Facts to consider when deciding to convert your fleet's fuel source

Converting your fleet to natural gas with future truck purchases is a significant, business-altering decision. While diesel prices have fallen to their lowest level since 2010, compressed natural gas (CNG) and liquefied natural gas (LNG) are still less expensive. Companies are measured by the energy content called diesel gas equivalent. With domestic natural gas production expected to reach record levels this year, prices are expected to remain low.

If natural gas burns cleaner and is cheaper than diesel, why do natural gas vehicles comprise only about 5 percent of North American retail sales? For many owners, diesel-powered trucks will continue to make the most sense for their business. It is a proven, reliable technology and it is never hard to find a gas station for refueling.

Acquisition cost of a natural-gas-powered truck is higher than a diesel-powered vehicle. Converting to natural gas can typically provide a return on investment in less than three years due to the lower cost of fuel and lower operating costs, though (the more fuel consumed, the quicker the ROI). Additionally, natural gas pricing has historically been much less volatile than diesel fuel prices.

The cost-benefit analysis usually proves natural gas vehicles to be a profitable investment. However, the challenges start to become evident in the lack of locations available to fill the tanks of those vehicles. The retail infrastructure for diesel is much more widespread than that of natural gas. In fact, many fleets that rely on natural gas have additionally invested in creating their own fueling infrastructure.

However, the natural gas fueling infrastructure continues to expand every year. The general industry sentiment is that natural gas availability will be less and less of a concern in the years ahead. If they do their homework, customers with local and regional operations can generally optimize routes and downtime hours to get their vehicles filled using the existing infrastructure.

The fear of not being able to find a regular, reliable source for natural gas refueling is called "range anxiety." While this is a concern, fleet owners and managers who are committed to making the switch are resourceful and can successfully improvise a solution to get the job done.

Sometimes, that means researching and strategizing routes to take full advantage of the existing infrastructure. Other fleets install their own fueling stations and optimize routes to take advantage of their own fueling network. They could also turn this option into additional revenue by selling natural gas to other fleets.

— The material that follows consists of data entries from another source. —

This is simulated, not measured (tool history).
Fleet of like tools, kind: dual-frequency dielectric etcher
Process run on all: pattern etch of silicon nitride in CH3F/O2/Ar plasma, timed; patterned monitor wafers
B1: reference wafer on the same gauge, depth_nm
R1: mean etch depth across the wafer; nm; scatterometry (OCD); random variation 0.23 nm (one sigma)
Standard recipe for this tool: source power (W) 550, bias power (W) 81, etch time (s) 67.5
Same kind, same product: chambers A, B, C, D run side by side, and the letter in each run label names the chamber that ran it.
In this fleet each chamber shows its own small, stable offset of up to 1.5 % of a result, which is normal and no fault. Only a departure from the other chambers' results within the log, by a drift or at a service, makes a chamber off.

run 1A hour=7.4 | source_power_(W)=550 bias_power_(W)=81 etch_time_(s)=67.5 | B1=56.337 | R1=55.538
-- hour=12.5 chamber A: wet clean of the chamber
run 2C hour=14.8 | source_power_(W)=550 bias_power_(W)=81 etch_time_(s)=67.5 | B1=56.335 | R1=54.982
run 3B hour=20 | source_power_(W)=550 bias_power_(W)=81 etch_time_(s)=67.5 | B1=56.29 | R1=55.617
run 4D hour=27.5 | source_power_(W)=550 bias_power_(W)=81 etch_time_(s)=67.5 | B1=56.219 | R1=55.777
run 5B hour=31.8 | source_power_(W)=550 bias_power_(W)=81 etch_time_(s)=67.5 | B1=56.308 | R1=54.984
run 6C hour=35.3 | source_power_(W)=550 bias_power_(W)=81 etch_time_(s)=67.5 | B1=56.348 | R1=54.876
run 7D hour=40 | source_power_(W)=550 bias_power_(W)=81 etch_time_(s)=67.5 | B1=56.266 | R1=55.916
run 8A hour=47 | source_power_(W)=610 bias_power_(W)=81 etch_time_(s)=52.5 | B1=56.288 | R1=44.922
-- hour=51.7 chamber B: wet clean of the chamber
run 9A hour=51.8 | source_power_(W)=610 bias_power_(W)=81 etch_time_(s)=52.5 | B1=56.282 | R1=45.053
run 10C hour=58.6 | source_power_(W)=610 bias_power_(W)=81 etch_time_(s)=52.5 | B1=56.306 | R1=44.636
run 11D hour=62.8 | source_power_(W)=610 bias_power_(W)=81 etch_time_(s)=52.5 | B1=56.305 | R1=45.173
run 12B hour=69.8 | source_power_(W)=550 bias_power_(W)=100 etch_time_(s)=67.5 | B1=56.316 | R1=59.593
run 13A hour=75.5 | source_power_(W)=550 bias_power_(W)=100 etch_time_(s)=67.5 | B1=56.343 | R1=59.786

Deciding to install a natural gas fueling station is no small commitment. It will potentially cost from the mid six-figures to the low seven-figures, depending on the type of fuel and the capacity. For example, a CNG station capable of fueling four vehicles simultaneously can cost up to $1 million.

Although LNG has about two-and-a-half times the energy density of CNG, thus utilizing smaller tanks on trucks and longer driving distances, it must be cooled to -259 degrees F (-161 degrees C). This means special, expensive insulated tanks are required to store LNG, which is one reason the CNG fueling stations are much more prevalent than LNG stations. According to the U.S. Department of Energy, in 2014 there were 752 public CNG stations in the country—92 percent of all public natural gas fueling stations.

Another factor to consider is local, state and federal bids are increasingly contingent on the greenness and environmental friendliness of the bidders' equipment. For the average contractor with operations in or near urban municipalities, there may be a robust and convenient natural gas refueling infrastructure already in place. This makes the cost-benefit analysis of converting to a natural gas fleet a much simpler equation. Smaller companies simply cannot commit to installing their own fueling station unless they plan to sell the fuel to other companies, too.

Talk to others who have made the commitment and experts who have helped similar businesses convert to natural gas vehicles or install fueling stations. It's a long-term investment and business owners must ensure it would work with their future business strategies. Like any major investment or expansion, owners need to make sure the decision makes good business sense and shows a high promise for return on investment.